Rock Art Is Just Graffiti, Right?

I’ve seen comments on my SUV RVing videos that were something along these lines:

It’s funny. We get mad at people today for scratching their names on rocks, but when it’s old, it’s valuable for some reason.

Or maybe something as simple as this:

Rock art is just old graffiti, right? So why is it important?

Or this:

They were probably just doodling.

Ancient rock art served several purposes. Here’s what Wikipedia has to say:

[Rock art was used] to mark territory, to record historical events or stories or to help enact rituals. Some art seems to depict real events whilst many other examples are apparently entirely abstract. … Prehistoric rock depictions were not purely descriptive. Each motif and design had a ‘deep significance’ that is not always understandable to modern scholars. In many instances, the creation of rock art was itself a ritual act.

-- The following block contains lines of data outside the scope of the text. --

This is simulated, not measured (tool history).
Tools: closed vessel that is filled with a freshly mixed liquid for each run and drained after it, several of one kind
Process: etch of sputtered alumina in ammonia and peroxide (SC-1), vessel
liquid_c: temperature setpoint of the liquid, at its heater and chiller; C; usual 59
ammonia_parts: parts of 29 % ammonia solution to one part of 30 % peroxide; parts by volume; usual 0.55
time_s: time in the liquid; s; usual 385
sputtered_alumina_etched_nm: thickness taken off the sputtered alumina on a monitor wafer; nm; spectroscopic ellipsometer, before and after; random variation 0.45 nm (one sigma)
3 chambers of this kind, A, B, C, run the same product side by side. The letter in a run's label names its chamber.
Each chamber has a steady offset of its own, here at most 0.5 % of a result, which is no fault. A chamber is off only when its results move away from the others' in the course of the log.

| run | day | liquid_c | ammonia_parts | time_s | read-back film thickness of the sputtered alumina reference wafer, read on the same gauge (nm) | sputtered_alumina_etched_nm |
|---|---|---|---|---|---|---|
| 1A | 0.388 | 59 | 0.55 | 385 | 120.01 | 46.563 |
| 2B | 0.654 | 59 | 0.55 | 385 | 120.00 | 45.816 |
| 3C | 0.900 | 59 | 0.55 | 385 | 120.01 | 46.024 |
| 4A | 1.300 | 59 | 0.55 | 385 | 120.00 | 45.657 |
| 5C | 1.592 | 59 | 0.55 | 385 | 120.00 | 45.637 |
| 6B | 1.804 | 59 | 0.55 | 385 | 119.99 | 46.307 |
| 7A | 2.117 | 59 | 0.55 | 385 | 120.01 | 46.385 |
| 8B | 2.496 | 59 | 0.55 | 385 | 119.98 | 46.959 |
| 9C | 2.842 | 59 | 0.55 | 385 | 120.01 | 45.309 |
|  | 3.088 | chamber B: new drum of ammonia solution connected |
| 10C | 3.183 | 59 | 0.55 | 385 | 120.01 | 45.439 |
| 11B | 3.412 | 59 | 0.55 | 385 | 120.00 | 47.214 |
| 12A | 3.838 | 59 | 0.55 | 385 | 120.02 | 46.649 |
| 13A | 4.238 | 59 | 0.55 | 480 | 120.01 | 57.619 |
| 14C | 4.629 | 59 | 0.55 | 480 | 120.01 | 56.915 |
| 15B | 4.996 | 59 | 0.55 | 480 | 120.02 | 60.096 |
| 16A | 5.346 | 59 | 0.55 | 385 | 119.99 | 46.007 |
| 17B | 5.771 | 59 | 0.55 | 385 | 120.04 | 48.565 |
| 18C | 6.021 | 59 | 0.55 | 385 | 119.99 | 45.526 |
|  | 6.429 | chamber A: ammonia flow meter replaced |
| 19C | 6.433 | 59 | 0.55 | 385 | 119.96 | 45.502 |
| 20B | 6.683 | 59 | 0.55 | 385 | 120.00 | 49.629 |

Here’s some more info from the New World Encyclopedia:

[Rock art] has been regarded as the foundation of art as well as an indication of the development of cognitive and abstract thinking ability in humankind, as most rock art is thousands of years old, created before the advent of the first major civilizations.

Many pictographs and petroglyphs depict animals, images of nature, and hunting. Some have argued that such images are records of hunts that served not only to inventory the amount of animals killed as well as future references for animal migrating patterns.

And one more from this PDF brochure:

This legacy on stone is unique and irreplaceable. Our knowledge of these past groups comes only from the artwork and artifacts they left behind. That is why it is not appropriate to add to the rock art. Our culture is well-documented in other ways.

You may be joking when you say that Native American rock art is graffiti, but rock art was a primary form of communication and recording information in the ancient world. The same is not true for modern day graffiti, which is practiced by a small, fringe percentage of the population.

Seriously calling ancient rock art graffiti is like calling today’s books, maps, and artworks graffiti and shows a misunderstanding of what the various purposes of the ancient rock art were and an unwillingness to learn from what experts in the field say.